4 file load task (deferred return) -> request bytes, deferred return
5 disk driver task
6 block cache task
7 file load task (deferred return 2) -> construct file object, return bytes
8 load image task
9 mask image task
10 shell

This is still a raw idea and I havent really been working on it yet but i thought it was worth sharing

Re: Tasks as sequential "processes" instead of monolithic ta

Posted: Fri Jun 19, 2015 1:33 am
by Brendan
Hi,
Peterbjornx wrote:While I was pondering about an implementation of asynchronous I/O I came up with a ?new? way of dividing computing time, not bounded by large monolithic threads running for long periods of time but instead sequential tasks that take and yield information to other tasks on starting and completion, much like UNIX pipe programs but much smaller. A sequence of tasks would be specified via a dependency calculation, an interface program such as a shell would receive a request from the user to process information and determine what input is needed to generate the information, then invoke the task class for that input to generate the dependencies of that input (if any) which in turn generate their dependencies and when this tree has been built it will be run with each node running after its dependencies have become available.
That dependency calculation is likely to be impossible for non-trivial scenarios. For example, the user types "gcc" with some command line arguments in the shell. You can't the know the dependencies until after GCC has examined its command line arguments, and maybe GCC loads a file and (depending on the file's contents - e.g. "#include" lines) it may or may not load more files and examine their contents too.
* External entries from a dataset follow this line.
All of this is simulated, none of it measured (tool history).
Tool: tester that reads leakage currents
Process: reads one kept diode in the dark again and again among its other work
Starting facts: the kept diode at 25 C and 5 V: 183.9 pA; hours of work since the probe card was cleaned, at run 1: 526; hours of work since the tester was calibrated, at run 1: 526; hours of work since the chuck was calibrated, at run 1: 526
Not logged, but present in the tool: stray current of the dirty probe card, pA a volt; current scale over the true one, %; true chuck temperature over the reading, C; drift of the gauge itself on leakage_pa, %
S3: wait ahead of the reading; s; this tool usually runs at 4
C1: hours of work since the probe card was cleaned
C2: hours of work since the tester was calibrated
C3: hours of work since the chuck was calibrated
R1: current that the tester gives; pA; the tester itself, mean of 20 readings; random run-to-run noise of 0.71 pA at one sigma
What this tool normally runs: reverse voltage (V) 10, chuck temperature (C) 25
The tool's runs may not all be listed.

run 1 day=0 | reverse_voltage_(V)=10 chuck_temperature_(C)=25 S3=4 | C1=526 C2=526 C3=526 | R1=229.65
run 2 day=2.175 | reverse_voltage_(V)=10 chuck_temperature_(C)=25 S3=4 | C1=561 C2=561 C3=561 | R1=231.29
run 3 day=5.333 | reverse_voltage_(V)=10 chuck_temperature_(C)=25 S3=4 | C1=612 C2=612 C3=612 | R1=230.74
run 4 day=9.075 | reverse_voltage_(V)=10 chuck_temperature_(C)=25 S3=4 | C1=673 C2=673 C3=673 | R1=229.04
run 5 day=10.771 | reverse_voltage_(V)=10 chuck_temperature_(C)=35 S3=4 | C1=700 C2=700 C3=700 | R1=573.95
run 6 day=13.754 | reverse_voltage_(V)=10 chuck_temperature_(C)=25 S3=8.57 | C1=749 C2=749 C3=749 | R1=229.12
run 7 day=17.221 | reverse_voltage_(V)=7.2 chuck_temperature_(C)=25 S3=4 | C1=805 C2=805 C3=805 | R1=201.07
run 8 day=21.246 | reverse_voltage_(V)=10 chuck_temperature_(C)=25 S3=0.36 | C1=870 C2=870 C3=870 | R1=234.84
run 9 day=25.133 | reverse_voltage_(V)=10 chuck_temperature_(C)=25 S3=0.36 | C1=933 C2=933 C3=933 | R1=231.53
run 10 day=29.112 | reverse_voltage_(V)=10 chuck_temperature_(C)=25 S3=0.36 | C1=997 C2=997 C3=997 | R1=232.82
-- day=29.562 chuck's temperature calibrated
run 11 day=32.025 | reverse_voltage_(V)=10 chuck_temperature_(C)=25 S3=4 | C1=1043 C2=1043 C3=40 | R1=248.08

Instead of trying to determine which other tasks will be needed in advance (which is impossible); why not decide which tasks are needed when they are actually sent data (which is trivial)? Of course this ends up being the same as "remote procedure call" - all tasks are waiting (either on disk waiting to be executed until they've been called, or in memory waiting to be called); and when they are called they stop waiting for a while and do something and then stop again (either terminating and going back to waiting to be executed, or staying in memory and going back to waiting to be called).
Peterbjornx wrote:This system would still require some long running threads for user interaction but would greatly simplify data flows and would (if implemented efficiently) greatly speed up data processing by only loading/starting tasks when they can actually run, eliminating wait states.
For a normal system; those wait states are actually flow control. One task might do "fetch data from disk; process it; send processed data to next task" in a loop to process a 20 TiB file; where it's constantly stopping due to flow control (because it can't get data from disk fast enough and has to wait). The second task has to wait for data to arrive from the first task (more flow control) but as soon as its next piece of data does arrive it can do something with it. Note that the first task and second task might be running in parallel at the same time (e.g. on different CPUs); and you don't need 20 TiB of RAM to process the 20 TiB file. This is how "command line pipes" work - e.g. if you pipe data from a file to "gunzip" to "wc" to a second file; then gunzip and wc can be running in parallel, and you don't wait until the entire original file is loaded before doing any decompressing, you don't wait until all data is decompressed before doing any word counting, etc). Even better is when you're able to use asychronous file IO; where the computer can be loading one piece of data from disk while decompressing the previous piece of data while counting words in the piece of data before that; all at the same time.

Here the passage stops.